Borrowers on the SAVE plan will be in forbearance for at least 6 more months—what to know if you’re enrolled or want to apply

As of early October, federal student loan borrowers can once again apply online for the Saving on a Valuable Education and other income-driven repayment plans.

President Joe Biden’s SAVE plan remains blocked, however, while federal courts weigh in on two multi-state lawsuits claiming the Biden administration does not have the authority to enact the plan. The SAVE plan includes provisions to lower monthly payments and provide another pathway to forgiveness for borrowers.

Borrowers enrolled in the SAVE plan currently do not need to make payments. The Department of Education placed those accounts in an interest-free forbearance while the legal battles play out, and expect that to take at least six months.

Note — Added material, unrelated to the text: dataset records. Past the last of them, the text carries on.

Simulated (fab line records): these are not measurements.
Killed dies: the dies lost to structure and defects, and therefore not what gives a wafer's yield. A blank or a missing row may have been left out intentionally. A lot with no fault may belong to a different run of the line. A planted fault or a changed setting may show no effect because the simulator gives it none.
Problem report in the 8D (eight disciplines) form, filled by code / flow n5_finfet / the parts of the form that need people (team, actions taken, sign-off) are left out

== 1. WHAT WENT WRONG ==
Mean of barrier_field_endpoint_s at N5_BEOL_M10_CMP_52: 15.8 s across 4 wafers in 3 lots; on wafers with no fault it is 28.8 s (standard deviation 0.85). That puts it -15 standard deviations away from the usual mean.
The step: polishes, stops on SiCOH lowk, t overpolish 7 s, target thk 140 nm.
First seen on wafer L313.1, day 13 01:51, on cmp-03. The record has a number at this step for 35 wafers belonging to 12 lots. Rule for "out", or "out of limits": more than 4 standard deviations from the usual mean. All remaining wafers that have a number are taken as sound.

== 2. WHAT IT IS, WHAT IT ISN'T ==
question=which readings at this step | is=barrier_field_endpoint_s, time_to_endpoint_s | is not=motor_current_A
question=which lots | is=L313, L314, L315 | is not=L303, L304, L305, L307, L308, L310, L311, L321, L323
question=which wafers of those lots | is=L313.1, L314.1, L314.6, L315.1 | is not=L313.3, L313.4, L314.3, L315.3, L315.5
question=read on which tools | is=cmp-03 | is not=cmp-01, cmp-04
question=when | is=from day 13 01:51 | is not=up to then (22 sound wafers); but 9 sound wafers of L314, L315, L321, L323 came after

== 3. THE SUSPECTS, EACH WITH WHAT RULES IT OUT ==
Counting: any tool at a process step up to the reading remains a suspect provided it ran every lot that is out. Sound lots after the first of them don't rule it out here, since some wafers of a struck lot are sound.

After the plan was initially blocked in June, the Department of Education paused all income-driven repayment plan applications while it waited for further guidance from the courts on what the injunctions actually prevented the agency from doing. The previous IDR applications included mentions of the SAVE plan provisions, like the shortened timeline to forgiveness and lower monthly payments, which the courts blocked, leading ED to pause all IDR applications to ensure compliance with the court’s ruling.

Though borrowers can apply and enroll in some of those IDR plans again, they may wind up in forbearance if they do. Here’s what to know.

Online applications reopen with caveats

The reopened IDR application will be a simplified version that will be sent directly to borrowers’ servicers after completion, but won’t allow borrowers to automatically input their federal tax information. The simplified version also won’t give personalized recommendations around plan eligibility, but ED says it plans to bring those features back “in the future.”

When it paused new applications, ED instructed servicers to stop processing submitted IDR applications. Servicers will resume processing some of those applications in the coming weeks, ED says. Specifically, application processing will resume for:

  • Income-based repayment plans
  • Income-contingent repayment and the Pay As You Earn IDR applications received prior to July 1
  • Income-contingent repayment applications from parent borrowers submitted at any time

While their IDR application is being processed, borrowers will be placed in forbearance for up to 60 days. Interest will accrue during that period, but borrowers will be eligible to have that time count toward their Public Service Loan Forgiveness or IDR forgiveness timelines.

Borrowers whose applications are not processed within 60 days will be moved into a general forbearance, which will not count toward forgiveness, but will pause interest accrual. It is unclear if borrowers will be notified if their application is not processed within 60 days.

Borrowers already enrolled in the SAVE plan continue to be in an interest-free forbearance period that does not count toward PSLF or IDR forgiveness. Borrowers can expect to be in forbearance for at least the next six months, an education department spokesperson said on Oct. 21.

Broad student debt forgiveness remains on hold

The injunction on the SAVE plan’s enactment prevents the Biden administration from forgiving more debt under the program. Prior to the legal hang-ups, the administration eliminated $1.2 billion in debt for nearly 153,000 borrowers on the SAVE plan in February. 

Oral arguments on the SAVE plan lawsuit with the 8th Circuit Court of Appeals in Missouri are scheduled for Oct. 24, placing the plan in limbo at least until then. The other lawsuit, filed by Alaska, South Carolina and Texas, would be null if the Eighth Circuit rules against ED and blocks the entire SAVE plan from moving forward.

Separately, another Biden administration debt relief plan is also blocked by federal courts following a Republican state-led lawsuit. The administration was preparing to enact its other new loan forgiveness initiative this fall, which was expected to shrink or clear balances for 25 million borrowers.